We’ve arrived at Week Three of Be Well’s Workout of the Week series. With this third week, you’ll notice a progressive change in difficulty from Week One and Week Two. The workouts transition from basic to intermediate in difficulty.
To guide us through this 10-week series, we recruited Equinox Highland Park‘s Seamus Dooley, who manages the gym’s elite Tier 4 personal training programs.
Week Three’s moves continue to focus on mobility, stability, lower body movement, and upper body movement.
World’s Greatest Stretch
This stretch hyper-focuses on the hips, which is essential for all workouts from yoga to running. Dooley says this is an ideal hip and upper body mobility pattern. It is a progression from Week 2 as we have added the upper body rotation. Dooley says it’s important to be able to rotate through the hips and thoracic spine.
If you’ve ever attended a workout class, you’ve probably been asked to execute a side plank. This side plank is a more advanced version of the traditional plank used in last week’s workout. On each side, your shoulder will stabilize the entire upper body. Regardless of how long you decide to hold the side plank, be sure to balance out on either side so you’re even. Work toward a 30-second hold for Week Three.

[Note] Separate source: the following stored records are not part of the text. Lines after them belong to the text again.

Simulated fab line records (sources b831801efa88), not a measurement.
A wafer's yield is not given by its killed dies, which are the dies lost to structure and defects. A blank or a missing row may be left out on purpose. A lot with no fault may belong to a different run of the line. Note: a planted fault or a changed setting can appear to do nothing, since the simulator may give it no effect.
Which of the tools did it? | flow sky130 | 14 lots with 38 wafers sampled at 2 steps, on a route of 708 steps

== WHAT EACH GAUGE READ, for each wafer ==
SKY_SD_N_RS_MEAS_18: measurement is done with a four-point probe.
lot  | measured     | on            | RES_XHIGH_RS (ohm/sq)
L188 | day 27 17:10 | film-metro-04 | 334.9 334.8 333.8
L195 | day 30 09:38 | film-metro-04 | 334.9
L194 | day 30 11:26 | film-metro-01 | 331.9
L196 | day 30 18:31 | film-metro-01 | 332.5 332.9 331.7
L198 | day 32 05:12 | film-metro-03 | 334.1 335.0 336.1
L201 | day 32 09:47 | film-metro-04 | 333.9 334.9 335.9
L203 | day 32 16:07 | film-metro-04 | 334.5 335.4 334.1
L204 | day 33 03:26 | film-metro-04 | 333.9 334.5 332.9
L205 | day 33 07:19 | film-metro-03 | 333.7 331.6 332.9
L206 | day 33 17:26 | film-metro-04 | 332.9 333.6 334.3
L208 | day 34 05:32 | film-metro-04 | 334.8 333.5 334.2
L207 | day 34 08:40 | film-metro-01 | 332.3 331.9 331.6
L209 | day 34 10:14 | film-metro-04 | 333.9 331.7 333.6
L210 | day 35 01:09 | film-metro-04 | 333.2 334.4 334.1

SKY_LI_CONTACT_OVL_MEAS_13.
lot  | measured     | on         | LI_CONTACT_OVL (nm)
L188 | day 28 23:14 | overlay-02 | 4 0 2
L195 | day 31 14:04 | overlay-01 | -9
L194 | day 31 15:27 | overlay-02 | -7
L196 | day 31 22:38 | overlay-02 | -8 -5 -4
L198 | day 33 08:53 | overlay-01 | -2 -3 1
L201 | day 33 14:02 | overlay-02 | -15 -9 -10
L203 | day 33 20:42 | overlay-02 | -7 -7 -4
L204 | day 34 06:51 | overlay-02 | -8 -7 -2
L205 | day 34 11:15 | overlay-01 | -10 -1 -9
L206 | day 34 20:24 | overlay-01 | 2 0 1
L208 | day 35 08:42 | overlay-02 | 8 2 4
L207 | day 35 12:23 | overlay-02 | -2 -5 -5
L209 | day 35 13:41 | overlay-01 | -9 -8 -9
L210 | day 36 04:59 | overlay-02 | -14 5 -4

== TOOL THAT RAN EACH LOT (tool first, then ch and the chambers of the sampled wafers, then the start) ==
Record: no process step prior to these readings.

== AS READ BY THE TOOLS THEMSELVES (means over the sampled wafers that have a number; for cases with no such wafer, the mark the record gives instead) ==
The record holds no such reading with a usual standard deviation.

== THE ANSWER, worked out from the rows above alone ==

Alternating Transverse Lunge
The third plane of motion is the transverse plane (also known as the rotational plane of motion). With this exercise, Dooley has us rotating to one side of our body. One hip will rotate while the other side of the hip will remain stable. Place the weight of your body to the rotation side and push off from that side as well. Dooley cautions that this movement requires quite a bit of focus from your central nervous system. (It’ll take some time to master.) Again, remember to line up your hips and shoulders, push your hips back and drive through your heels. Do this movement on both sides of your body.
Uneven Hands Pushup
Dooley challenges us with a tough progression from Week Two’s pushup. By placing the hands in a non-uniform position, we are requiring the upper body to stabilize more. Have fun with this move by consistently changing the position of your hands with every press. To complete the rep, you may discover you require more strength from one side of the body than the other. Challenge your weak side to work just as hard.
Just as in Weeks One and Two, Dooley says you can make the workout more difficult by increasing the amount of time you go through the circuit. Always aim to increase your reps and resist remaining stagnant, and be sure to hold each movement longer. For example, if you held your plank for 45 seconds last week, aim to hold the side planks for one minute on each side for Week Three. Even if it’s just a few seconds, always progress each week. And, of course, with each week’s progression, more reps are always welcome if you feel that the progression isn’t challenging enough.